While a joyous and wonderful time, having a baby can take a chunk out of the family coffers while one parent (usually Mum) takes time off work to look after the child.
On January 1, 2011 Australia joins the vast majority of the western world when it introduces paid parental leave for children born or adopted on or after January 1, 2011. The scheme will pay the primary carer the equivalent of the Federal Minimum Wage (currently $569.60 per week before tax) for 18 weeks. This is as long as the primary carer satisfies the eligibility requirements of the scheme, including that their annual taxable income does not exceed $150,000.
The Government’s scheme will also be in addition to whatever the person’s employer pays for paid maternity leave.
So how can the Paid Parental Leave program save money off the mortgage?
If you’ve planned for baby, have squirreled away as much as cash as possible and can still meet all the necessary financial requirements, why not look at the Parental Leave payment as an extra payment off the mortgage.
On an average $300,000 mortgage taken over 25 years with an interest rate of 7.25 per cent, you could potentially save thousands of dollars in interest as well as reduce the live of the loan, if you put the Parental Leave payments straight on the home loan.
Additional payments can be made to some, but not all, loans, so review your personal situation to check if this is possible.

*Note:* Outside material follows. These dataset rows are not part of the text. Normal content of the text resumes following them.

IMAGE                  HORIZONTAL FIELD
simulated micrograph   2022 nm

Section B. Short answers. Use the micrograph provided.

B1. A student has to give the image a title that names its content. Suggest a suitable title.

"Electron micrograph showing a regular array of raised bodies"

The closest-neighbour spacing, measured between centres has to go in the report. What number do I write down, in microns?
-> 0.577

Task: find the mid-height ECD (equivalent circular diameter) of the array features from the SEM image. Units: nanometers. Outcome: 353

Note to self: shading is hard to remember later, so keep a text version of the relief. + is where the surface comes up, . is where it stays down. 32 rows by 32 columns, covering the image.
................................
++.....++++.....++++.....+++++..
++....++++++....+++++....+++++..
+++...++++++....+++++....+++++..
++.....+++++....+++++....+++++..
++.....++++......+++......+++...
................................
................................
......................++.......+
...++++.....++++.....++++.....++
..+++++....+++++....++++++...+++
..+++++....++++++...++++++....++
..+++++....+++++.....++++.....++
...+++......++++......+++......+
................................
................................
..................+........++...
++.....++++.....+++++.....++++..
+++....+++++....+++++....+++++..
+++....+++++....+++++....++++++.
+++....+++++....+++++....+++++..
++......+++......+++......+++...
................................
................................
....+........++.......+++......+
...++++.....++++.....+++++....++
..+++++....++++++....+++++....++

Aussie’s founder and executive chairman John Symond said it’s understandable that families need every cent they can get when baby arrives. In the long run, paying the mortgage off faster helps everyone.
“This new scheme is really a great way of getting the government to give families a helping hand,” he said. “And while the cash is nice, why not make it work harder for you by paying it off the mortgage and in turn saving you nearly three times as much in the long run.”